However, the party’s Presidential Campaign Council has dismissed the claims, stating that Obi has no intention of leaving the country.

In a statement released on Thursday by the Chief Spokesperson, Obi-Datti Campaign Council, Dr. Tanko Yunusa, the council said that the pressure being mounted on the former Anambra State governor from some quarters was the work of mischief-makers who were bent on derailing Obi from pursuing justice through the court.

Obi had previously stated on Wednesday that he was being pressured to leave the country due to attacks against his person from different quarters.

The statement was released via his Twitter handle, where he also added that the leaked audio conversation between himself and the Founder of Living Faith Church Worldwide, Bishop David Oyedepo, was doctored and fake.

The PCC maintains that Obi has no intention of leaving Nigeria despite the pressure on him and his family.

The statement read, “Mr. Obi has been repeatedly and categorically told that he has a choice to leave Nigeria or face the prospect of being arrested on false charges of inciting insurrection in the country. It is difficult to fathom and regrettably unfortunate that state institutions have become part of a well-calculated, deliberate, and orchestrated campaign of calumny by the APC to discredit and delegitimize Mr. Peter Obi.”

The statement also called on Nigerians and the international community to caution the APC and the APC-led government to stop their attacks against Obi.

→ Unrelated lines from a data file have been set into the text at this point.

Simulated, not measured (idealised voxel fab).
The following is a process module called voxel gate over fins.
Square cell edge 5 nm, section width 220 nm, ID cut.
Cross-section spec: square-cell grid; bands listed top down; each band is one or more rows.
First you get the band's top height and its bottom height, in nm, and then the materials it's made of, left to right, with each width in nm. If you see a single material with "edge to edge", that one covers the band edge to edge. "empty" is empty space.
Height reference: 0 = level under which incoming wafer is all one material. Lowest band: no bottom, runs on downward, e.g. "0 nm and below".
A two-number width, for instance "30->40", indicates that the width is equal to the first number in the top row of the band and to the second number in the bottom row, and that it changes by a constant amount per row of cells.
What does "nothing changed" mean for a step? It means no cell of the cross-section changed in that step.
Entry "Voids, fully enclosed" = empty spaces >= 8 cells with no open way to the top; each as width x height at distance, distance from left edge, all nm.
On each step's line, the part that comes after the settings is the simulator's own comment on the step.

The council has instructed its legal team to take appropriate legal action against media outlets that make themselves willing tools in the hands of the APC’s malicious propagandists.

The Labour Party has alleged that the pressure on Obi is part of a grand design by the APC to discredit and delegitimize him and compel him to abandon his right to seek redress in court following the outcome of the last election, which was adjudged both locally and internationally to have failed to meet any standard of credibility or fairness.